“It’s funny how you just answer any question people ask you.”
“So… Zamboni is you right?”
“Aren’t you worried you’ll give someone the wrong advice?”
Yes. Not really. Yes.
I’m not a total idiot.* I see that the subtext behind these questions, which have all come from close friends, is “who the hell are you to give people advice?” I have no advanced degrees in Philosophy or Psychology, and I’ve not weathered war or the thousand natural shocks that could earn for someone the gravitas from which they could offer wisdom. But remember, I didn’t ask to be Zamboni.
On the other hand, I have loved. I have lost. I’ve had moments where I felt I could die quite happily now, thanks, and others where I wanted to die, or at least thought it might not be the worst idea. Don’t know that I’d really trust someone who got to 40 without visiting both places and a lot in between. I have read a bunch of philosophy, from Aristotle to Xenophon, and I’ve noticed that Ecclesiastes is right, there aint a whole lotta new under the sun. So many wise folk seem to be pointing in the same direction, toward a destination that the Stoics call “tranquility” and the Buddhists call Nirvana.

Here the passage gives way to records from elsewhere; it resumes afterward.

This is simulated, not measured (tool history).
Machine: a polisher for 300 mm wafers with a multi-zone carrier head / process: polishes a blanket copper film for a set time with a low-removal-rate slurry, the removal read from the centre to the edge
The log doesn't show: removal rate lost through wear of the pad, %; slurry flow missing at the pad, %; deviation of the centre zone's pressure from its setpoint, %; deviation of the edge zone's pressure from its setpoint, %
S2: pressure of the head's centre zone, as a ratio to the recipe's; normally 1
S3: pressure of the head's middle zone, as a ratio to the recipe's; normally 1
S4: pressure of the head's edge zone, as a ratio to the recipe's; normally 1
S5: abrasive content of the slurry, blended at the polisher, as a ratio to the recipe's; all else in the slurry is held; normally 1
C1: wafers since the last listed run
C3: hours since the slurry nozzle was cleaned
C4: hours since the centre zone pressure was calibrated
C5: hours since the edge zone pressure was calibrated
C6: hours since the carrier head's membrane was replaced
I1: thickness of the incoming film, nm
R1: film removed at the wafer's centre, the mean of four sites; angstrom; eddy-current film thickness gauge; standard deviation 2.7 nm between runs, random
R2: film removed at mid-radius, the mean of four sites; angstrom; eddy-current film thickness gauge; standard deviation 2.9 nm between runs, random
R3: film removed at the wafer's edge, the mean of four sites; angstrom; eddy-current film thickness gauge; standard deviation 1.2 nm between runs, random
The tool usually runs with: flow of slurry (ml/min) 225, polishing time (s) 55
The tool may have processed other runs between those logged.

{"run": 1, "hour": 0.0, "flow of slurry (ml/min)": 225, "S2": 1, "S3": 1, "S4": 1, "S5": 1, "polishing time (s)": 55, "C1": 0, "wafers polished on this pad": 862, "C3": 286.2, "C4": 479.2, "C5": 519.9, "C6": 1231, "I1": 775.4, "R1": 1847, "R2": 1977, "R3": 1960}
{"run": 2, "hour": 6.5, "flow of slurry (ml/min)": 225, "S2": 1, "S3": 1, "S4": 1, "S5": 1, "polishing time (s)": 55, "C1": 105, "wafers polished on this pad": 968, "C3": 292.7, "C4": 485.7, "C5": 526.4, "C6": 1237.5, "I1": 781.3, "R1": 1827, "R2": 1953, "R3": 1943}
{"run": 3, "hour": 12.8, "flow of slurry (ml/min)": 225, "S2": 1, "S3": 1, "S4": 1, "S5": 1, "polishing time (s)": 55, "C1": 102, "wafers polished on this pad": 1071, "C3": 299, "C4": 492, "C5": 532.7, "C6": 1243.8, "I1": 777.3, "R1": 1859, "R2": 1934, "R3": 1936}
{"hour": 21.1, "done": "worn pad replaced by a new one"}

Montaigne said, “All I’m sure of is that I know nothing, and I’m not even sure of that.” We all know it’s a hell of a lot easier to give people advice than it is to take your own. As a high school teacher I’ve dispensed lots of advice, both explicity and implicity, but I know all the time that kids are paying a lot more attention to how I’m saying it, and what I actually do in my interactions with them. Words are cheap, and yes, opinions are a bit like assholes.
I don’t ask Zambonesman a question because, as his alter ego, I know what he’ll say. Zambonesman is harsh, a tough love sort of character. He doesn’t suffer fools and focuses people on actions, not feelings or words. If I ask him why I don’t have this or that, he’s just gonna say, “because you don’t want it enough…you want? Then take!” Then again, I might be short changing him. Many a time has he surprised me, and the questioner, with something a little absurd but profound as well.
When I give advice to you as Zambonesman, I’m also giving it to me. The way when you encourage your friend to desperately try to keep that messed up relationship together it may be more about what went wrong in your own. It’s true, the next time you are giving advice, ask really who is it you’re talking to, him or you?
Then again, it’s not like I’m charging 140.00$ an hour.
*And yes, I realize I can’t be sure about the, “not a total idiot” thing.